Food deserts, areas where residents can't conveniently buy fresh produce and other healthy food because there aren't grocery stores nearby, are an issue of concern to urban planners and public health advocates across the country. In Oregon, these areas of food inaccessibility aren't as pronounced as in some other places, but they do exist, says Nathan McClintock, a professor of urban studies and planning at Portland State University with expertise in food deserts.
Perhaps the most notable food desertification in the state is occurring in East Portland, where a growing concentration of low-income residents has led to numerous supermarket closures in recent years. “As East Portland becomes more and more of an impoverished area,” McClintock says, “you are definitely seeing a process of desertification taking place.”
Convenience stores are an inextricable part of the food-desert issue. After all, once grocery stores have shuttered, they're often the only food retailers left in the neighborhood. But even as c-stores sell more fresh and healthy food, the question remains: in a food desert, is a mini mart an oasis — or a mirage?
Rebecca Bodonyi is the coordinator of the Healthy Retail Initiative, a Multnomah County program that seeks to increase the amount of produce and other diet-conscious options in neighborhood stores by offering store owners incentives such as grants and marketing assistance. She says studies conducted outside Oregon provide evidence that people who live in food deserts depend more on convenience stores for food. They may be worse off for it: Bodonyi says there is also evidence that those who live near supermarkets are more likely to eat the recommended amount of fruits and vegetables and less likely to be obese or overweight.
Not all convenience stores are created equal. Ethnic markets, such as bodegas, typically offer much more produce than conventional c-stores, McClintock points out, and can almost fill a grocery store's role in the community. Green Zebra's Lisa Sedlar says she wants her stores to function similarly — and that their small footprint and lean revenue model make them better suited than supermarkets for serving food deserts.
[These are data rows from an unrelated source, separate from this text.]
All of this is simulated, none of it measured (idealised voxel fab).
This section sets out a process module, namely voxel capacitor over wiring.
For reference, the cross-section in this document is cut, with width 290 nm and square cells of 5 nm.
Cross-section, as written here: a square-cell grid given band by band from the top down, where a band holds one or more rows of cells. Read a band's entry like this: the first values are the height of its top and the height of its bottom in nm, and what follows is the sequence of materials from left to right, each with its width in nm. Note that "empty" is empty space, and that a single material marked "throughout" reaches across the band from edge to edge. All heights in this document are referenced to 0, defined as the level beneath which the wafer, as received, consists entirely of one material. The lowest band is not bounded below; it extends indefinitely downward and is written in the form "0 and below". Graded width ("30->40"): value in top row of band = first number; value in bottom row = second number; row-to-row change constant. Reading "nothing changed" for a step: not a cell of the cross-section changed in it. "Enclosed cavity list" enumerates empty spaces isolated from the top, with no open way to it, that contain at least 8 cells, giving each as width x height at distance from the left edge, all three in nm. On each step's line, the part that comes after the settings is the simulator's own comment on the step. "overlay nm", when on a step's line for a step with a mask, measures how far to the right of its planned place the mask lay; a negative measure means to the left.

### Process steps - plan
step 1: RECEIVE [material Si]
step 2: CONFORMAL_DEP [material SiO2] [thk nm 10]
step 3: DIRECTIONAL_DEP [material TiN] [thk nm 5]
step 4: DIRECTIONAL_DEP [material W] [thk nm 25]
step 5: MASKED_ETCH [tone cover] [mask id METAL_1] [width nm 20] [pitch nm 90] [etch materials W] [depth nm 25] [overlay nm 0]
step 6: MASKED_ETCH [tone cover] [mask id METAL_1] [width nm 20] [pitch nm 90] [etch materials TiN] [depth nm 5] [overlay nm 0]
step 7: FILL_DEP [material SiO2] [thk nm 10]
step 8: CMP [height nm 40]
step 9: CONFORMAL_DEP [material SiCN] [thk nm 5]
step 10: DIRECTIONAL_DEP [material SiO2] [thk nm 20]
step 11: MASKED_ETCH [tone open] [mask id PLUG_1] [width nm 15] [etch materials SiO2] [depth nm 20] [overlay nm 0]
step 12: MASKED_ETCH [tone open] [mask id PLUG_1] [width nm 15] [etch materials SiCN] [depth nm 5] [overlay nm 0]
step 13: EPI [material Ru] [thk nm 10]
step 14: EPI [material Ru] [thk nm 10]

“Increasing access to healthy food is really important to me,” she says. “I think my model can do better than the big guys because the big guys are limited by having this big-box store and a revenue model to meet this huge projection.”
As for more traditional convenience stores' efforts to stock more healthy offerings, both McClintock and Bodonyi say it's a step — if only a step — in the right direction. Bodonyi notes that the City of Portland has a goal that by 2035, 90% of Portlanders will live within half a mile of a retailer that sells healthy, affordable food. Currently, only 30% do.
“In order to meet the target,” she says, “convenience stores with produce and other fresh food will need to be part of the solution.”